/validities

site to host validity information

Primary LanguageCSSMIT LicenseMIT

The Four Validities: A Short Guide for Reviewers in Social & Personality Psychology

Simine Vazire & Sarah Schiavone

Construct Validity

Construct validity refers to whether the study actually measured and/or manipulated the constructs that the authors wished to study. Construct validity includes the conceptual match between the construct(s) and the operationalization(s) made, and the quality of the measure(s)/manipulation(s). If the match is poor, construct validity is poor regardless of the quality of the measures.

Common potential threats to construct validity:

Match

  • C1. Poorly defined constructs (e.g., inconsistent and/or unclear operationalization, conceptually fuzzy).
  • C2. Poor face validity (i.e., it does not appear to measure what it claims to measure).
    • Measures/manipulates something other than—or in addition to—the construct of interest.
    • Measures/manipulates only a narrow part of the construct of interest.
  • C3. Poor method match (e.g., self-reports used to measure behavior, physiological methods used to measure subjective feelings).

Quality

Measures
  • C4. Measures are not validated. Most ad hoc measures are not validated—reporting reliability is not enough.
  • C5. Measures are scored in ways that ignore theoretical or empirical considerations about the factor structure of the construct(s).
  • C6. Measures include biased and/or confusing language.
  • C7. Relying on a single vignette/stimulus.
  • C8. Relying on one-shot behavioral measures (usually a dependent variable like donating your participant payment to charity or administering hot sauce to another participant).
  • C9. Measures are contaminated by method-specific variance (e.g., variance due to using only self-reports)—this is very common and usually not considered a serious threat, but often there is reason to worry about bias introduced by the method.
  • C10. Measures administered in ways that could introduce bias (e.g., lack of privacy).
Manipulations
  • C11. Manipulations are not validated (manipulation checks may provide some evidence of validity but are often impractical or impossible; ideally, independent validation occurs in separate studies).
  • C12. Manipulations are too subtle, unlikely to actually induce the intended state.
  • C13. Manipulations are confounded, likely manipulating something else or something broader than the intended state (e.g., “remember a time when” manipulations are often at high risk for confounds because memories that vary on the manipulated characteristic (e.g., status/power) likely also vary systematically on other characteristics (e.g., age at the time of remembered event)).

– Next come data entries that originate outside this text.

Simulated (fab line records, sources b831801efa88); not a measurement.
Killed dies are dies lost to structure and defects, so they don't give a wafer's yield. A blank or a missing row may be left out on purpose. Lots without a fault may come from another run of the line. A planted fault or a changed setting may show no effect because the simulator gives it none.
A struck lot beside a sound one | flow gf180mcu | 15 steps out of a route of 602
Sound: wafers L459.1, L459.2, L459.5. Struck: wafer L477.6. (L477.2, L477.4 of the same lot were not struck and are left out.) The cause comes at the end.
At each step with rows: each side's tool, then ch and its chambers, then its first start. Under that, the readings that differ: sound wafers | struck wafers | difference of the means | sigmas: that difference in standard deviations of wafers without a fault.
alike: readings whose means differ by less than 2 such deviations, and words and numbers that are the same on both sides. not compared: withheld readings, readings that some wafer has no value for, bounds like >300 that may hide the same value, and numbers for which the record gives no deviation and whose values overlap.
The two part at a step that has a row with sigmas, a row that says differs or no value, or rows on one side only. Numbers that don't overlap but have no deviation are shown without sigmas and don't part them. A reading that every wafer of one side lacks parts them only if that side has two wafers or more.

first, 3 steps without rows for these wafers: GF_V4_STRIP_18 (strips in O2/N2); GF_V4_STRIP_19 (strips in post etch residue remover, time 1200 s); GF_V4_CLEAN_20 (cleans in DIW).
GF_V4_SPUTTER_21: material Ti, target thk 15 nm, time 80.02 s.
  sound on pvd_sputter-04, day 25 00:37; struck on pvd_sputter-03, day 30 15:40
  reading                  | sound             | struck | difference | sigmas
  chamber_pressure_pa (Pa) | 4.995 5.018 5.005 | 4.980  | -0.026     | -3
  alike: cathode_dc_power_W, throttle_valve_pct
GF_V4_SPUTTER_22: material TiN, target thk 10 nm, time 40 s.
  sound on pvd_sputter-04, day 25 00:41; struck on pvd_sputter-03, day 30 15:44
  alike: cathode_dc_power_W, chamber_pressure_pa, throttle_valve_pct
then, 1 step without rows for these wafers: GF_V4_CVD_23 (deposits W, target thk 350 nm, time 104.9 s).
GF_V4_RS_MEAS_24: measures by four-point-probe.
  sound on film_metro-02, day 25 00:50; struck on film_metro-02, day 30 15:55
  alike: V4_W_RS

Statistical Validity (or Statistical Conclusion Validity)

Statistical validity refers to the validity of statistical inferences, putting aside any concerns about measurement, conceptual rigor, etc. Inferential statistics require certain assumptions to be met. For example, frequentist statistics (e.g., p-values, confidence intervals) aim to control error rates and are only valid when decisions about data collection and analysis are made a priori, and are not data-dependent. Thus, flexibility in how data are collected and analyzed can pose a serious threat to the validity of many statistical inferences. It is not always obvious whether such flexibility was present (except when the authors share a pre-registered plan). However, there are often signs of flexibility. There are many other kinds of statistical errors or problems, too.

To evaluate statistical validity, consider whether the authors conducted a strong and appropriate statistical test of their research question, and interpreted the results of the statistical test correctly.

Common potential threats to statistical validity:

  • S1. p-hacking, which can take many forms. Some potential clues include but are not limited to:
    • Flexible analysis decisions (e.g., removing outliers or otherwise excluding some participants or observations, adding covariates, dropping items from measures, transforming variables), particularly when alternative decisions would also have been reasonable.
    • p-values between .01 and .05—especially across multiple studies. When the effect is real, unbiased statistical tests should produce heavily-skewed distributions of p-values, with most p-values below .01.
    • Conducting many statistical tests (e.g., testing three separate DVs) but failing to correct for family-wise error rates / multiple comparisons.
    • Optional stopping—unclear stopping rules for data collection. Inconsistent or strange sample sizes could be a clue.
  • S2. HARKing (Hypothesizing After the Results are Known):
    • When there is no significant effect overall, changing the focus to a subgroup where the effect is significant (e.g., “it works for women”).
    • Changes in the direction of the effect across studies, or in the specific pattern observed, that are still interpreted as consistent with theory despite a lack of theoretical justification.
  • S3. Low statistical power or precision (small sample size/number of observations).
  • S4. Interpreting a result as evidence of “no difference” or “no effect” based just on a non-significant p-value without actually testing for evidence of absence (e.g., using equivalence testing or Bayesian stats). This often happens for non-central hypothesis tests, like ruling out potential confounds or alternative explanations.
  • S5. Not actually testing the effect of interest (e.g., reporting that two effects are different from each other because one is statistically significant and the other is not, rather than testing the interaction directly).
  • S6. Floor or ceiling effects, or other restriction of range problems.
  • S7. Effect sizes driven—or exaggerated—by outliers.
  • S8. Using wrong or inappropriate statistical techniques (e.g., doing a median split on a continuous variable).
  • S9. Violating important assumptions of statistical tests (e.g., ignoring interdependence or clustering in data, e.g., analyzing groups or couples as individuals).
  • S10. Threats to measurement invariance—if there is a reason to worry that the same measure could have different meaning in different groups or at different times.
  • S11. Complicated effects reported without cross-validation or direct replication that are susceptible to overfitting or spurious effects:
    • Moderated mediation.
    • Causal models with many links/paths.
    • Higher order interactions—even a two-way interaction can be reason for skepticism, but especially three-way or higher.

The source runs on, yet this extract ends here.